In trying to bind together Bill Bryson’s I’m a Stranger here Myself and Maira Kalman’s Principles of Uncertainty for analysis, I’ve settled on a common, albeit slightly broad and obvious, theme; life. Where are we from? Where are we going? Who will we meet? Where will we end up? Funny that we should be dealing with this very idea in our last classes this week, I feel that it is very fitting and a good starting point to begin to look at these texts in terms of forming an overall definition of the way we deal with humor. These questions I have found are consistent with what stage you are in your life. For example upon graduation high school every person I came in contact with, within the months of March-August would inquire, “Where are you going to school?” Throughout Freshman and Sophomore year the question became, “What are you going to major in?” Junior year, “Are you planning to go abroad?” and the disheartening, “Aw, why not?” when you respond, “No” to the former. Senior year the big question comes “So what are you going to do now?” I feel as if these questions are not really what we want the answers to. To combine all these questions into one and really get to the heart of the matter one should ask another, “Are you enjoying your life to the fullest of your capabilities?”
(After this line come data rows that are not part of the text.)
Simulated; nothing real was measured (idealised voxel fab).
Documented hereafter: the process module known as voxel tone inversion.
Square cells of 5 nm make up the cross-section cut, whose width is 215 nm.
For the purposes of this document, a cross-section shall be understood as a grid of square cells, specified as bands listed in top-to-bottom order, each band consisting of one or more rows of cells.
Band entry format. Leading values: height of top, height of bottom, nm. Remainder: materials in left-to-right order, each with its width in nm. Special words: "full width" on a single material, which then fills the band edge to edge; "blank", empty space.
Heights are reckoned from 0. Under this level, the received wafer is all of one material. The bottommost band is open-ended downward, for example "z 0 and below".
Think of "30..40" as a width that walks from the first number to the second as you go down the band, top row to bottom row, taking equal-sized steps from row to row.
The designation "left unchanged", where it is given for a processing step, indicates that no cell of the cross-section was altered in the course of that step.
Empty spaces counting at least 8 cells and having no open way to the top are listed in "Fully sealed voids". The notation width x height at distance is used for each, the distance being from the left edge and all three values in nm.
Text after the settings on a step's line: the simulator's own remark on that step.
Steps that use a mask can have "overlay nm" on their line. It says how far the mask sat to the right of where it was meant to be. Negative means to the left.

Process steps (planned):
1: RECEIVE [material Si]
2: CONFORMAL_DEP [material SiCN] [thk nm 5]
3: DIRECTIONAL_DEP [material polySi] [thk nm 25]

Both Kallman and Bryson use humor to diffuse the abritrariness, “uncertainties”, and inevitable confusion of human life. In the beginning of Kalman’s novel she opens with a passage about the Dodo bird. She writes,
“How can I tell you everything that is in my heart…Begin. With the hapless dodo. Galumping innocently around Mauritus sporting a ridiculous plume. Then out of the blue- Man arrives with a hankering for a Dodo sandwich and POOF! By 1681-extinct. No more Dodo.” (Kalman)
This passage is laced with humor (not if you are a descendant of a Dodo) but underlying is a sense of fear, the inevitability that extinction is just around the corner. Kalman’s novel is quite brilliant in that her illustrations and musings are just as random as she describes life.
Just as Kalman uses humor as a response to life’s hardships, Bryson uses humor in a similar vein, to laugh at these dangers and in doing so poke fun at his own disposition. In the chapter he describes getting his mail in the freezing cold he reflects this certain attitude. He writes, “I don’t wish to sound smug or boastful, but I have devoted much of my life to testing the tolerance to the extremes of the human body, often with very little regard to the potential peril to myself…” (Bryson) It is apparent that in order to truly know who we are and what we are capable of we must be willing to push our boundaries and laugh in the face of danger.
That being said, in Principles of Uncertainty, Kalman writes, “What is this book? What is anything? Who am I? Who are you?...This is a year in my life profusely illustrated. Abounding with anguish, confusion, bits of wisdom, musings, meanderings, buckets of Joie de vivre and restful sojourns.” (Kalman) Not knowing what “joie de vivre” meant, I was forced to look it up. In Humor Reference Guide: A Comprehensive Classification and Analysis by Warren Shibles. Joie de vivre
"can be a joy of conversation, joy of eating, joy of anything one might do… And joie de vivre may be seen as a joy of everything, a comprehensive joy, a philosophy of life, a Weltanschauung. Robert's Dictionnaire says joie is sentiment exaltant ressenti par toute la conscience, that is, involves one's whole being." (Shibles)
I have realized after completing these two drastically different novels that what connects them is humanity’s ability to thrive on joie de vivre. Regardless of whatever we encounter, as a society we are encouraged to push through and “look on the bright side.” What Kalman and Bryson have pointed out is that no matter where you are in life, a stranger in America, a stranger in England, a wanderer in your own “unfathomable world”, you must not focus on the random uncertainties of life, but rather on the consistent little joys that can be found in the cracks of confusion.